As I stood there washing the last pot of this evening, I felt drained. Granted it’s only Tuesday, but it’s been a long week. A long month too (and its only the 7th of June). I know that anyone who takes time to read this can relate.
Life goes by too fast and it WILL take pieces of you with it… it can be hard to create moments that will last.
Even for those with no family demands, no children demands, no job demands… life all on its own will drain you.
I’m usually a hopeful realist. Half Dreamer/half critic. I see things that need to be done and I do it. I plan most everything out, with sporadic instances of spontaneity and later followed by moments of cringing.
At least once a week I tell myself, “slow down, take a breather, write some of this shit down.” As life changes I find myself mentally shifting and I feel this should be documented somewhere… everyone’s life moments should be documented somewhere… one day I believe they will be reflected in another generation and that generation will need to be reminded of what life is really about.
So, back to washing that pot… I want to document this moment in a youngish, single, stressed and exhausted mother’s life. Mine, that is. As I washed that huge pot, left from a huge dinner (I come from a huge family that I frequently help feed), all I could think about was how empty I felt…truly, like a shell of myself.
Waking up at 5 am for work, putting in a full day’s work, the two hour commute home (in Texas heat no less), making dinner, cleaning dinner and managing to still take the kids swimming, all before the sun set… that was my day and every other day really. Almost every moment of all my days, requires this game where I have to convince myself to just keep going. Going, going, going, gone.
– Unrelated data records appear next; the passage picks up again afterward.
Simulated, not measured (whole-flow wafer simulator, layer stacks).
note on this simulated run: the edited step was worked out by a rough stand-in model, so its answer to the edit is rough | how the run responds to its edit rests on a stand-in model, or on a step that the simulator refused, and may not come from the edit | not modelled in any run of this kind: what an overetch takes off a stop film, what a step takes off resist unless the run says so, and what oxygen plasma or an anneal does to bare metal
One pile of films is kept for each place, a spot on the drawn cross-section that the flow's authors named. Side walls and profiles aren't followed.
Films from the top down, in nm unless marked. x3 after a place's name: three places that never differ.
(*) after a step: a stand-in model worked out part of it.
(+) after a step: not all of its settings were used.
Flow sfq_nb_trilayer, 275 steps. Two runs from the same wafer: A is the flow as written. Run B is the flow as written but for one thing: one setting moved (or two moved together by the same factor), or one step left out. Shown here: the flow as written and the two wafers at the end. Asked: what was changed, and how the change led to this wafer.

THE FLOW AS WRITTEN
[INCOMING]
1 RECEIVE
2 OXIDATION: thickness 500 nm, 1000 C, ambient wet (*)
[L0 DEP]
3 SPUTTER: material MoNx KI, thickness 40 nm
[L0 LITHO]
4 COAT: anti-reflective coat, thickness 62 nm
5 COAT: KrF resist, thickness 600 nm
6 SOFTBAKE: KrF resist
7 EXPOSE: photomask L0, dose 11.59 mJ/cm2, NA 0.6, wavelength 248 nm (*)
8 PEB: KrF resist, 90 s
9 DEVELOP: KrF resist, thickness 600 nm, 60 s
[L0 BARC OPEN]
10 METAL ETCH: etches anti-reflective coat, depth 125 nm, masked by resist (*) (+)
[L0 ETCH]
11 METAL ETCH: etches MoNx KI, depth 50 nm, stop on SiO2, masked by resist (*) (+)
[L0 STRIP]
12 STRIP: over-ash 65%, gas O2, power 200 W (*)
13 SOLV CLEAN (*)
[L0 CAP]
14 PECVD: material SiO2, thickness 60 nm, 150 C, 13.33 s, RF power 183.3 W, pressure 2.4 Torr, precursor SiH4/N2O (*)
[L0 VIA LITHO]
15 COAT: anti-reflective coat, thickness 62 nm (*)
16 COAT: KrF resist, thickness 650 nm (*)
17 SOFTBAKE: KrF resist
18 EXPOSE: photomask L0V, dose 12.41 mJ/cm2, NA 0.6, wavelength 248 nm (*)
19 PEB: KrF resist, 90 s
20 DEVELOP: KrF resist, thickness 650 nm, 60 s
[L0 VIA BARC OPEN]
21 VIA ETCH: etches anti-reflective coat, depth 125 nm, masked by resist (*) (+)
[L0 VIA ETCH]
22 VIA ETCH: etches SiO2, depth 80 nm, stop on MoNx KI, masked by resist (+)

I push, plead, pull and scream…all at myself that is. I watch others juggle things (seemingly) effortlessly. I make lists in my head of all the undone goals. I cram productivity into every waking moment and still find myself running to catch up. This is my life and it IS a beautiful real mess. Often I find myself begrudging that “shell-like feeling.” The empty, drained feeling…the one that makes me feel like a failure, like I have nothing to show for this part of my life…
Tonight I felt that emptiness and at the same time, something greater. That’s when I realized this shell of a person I’ve been dragging around is changing; a metamorphosis is occurring, on the inside of me. I may not feel any greater today, but in the future…I just might be flying.
I think we should all celebrate these “shell-like” moments, something great is happening behind the scenes.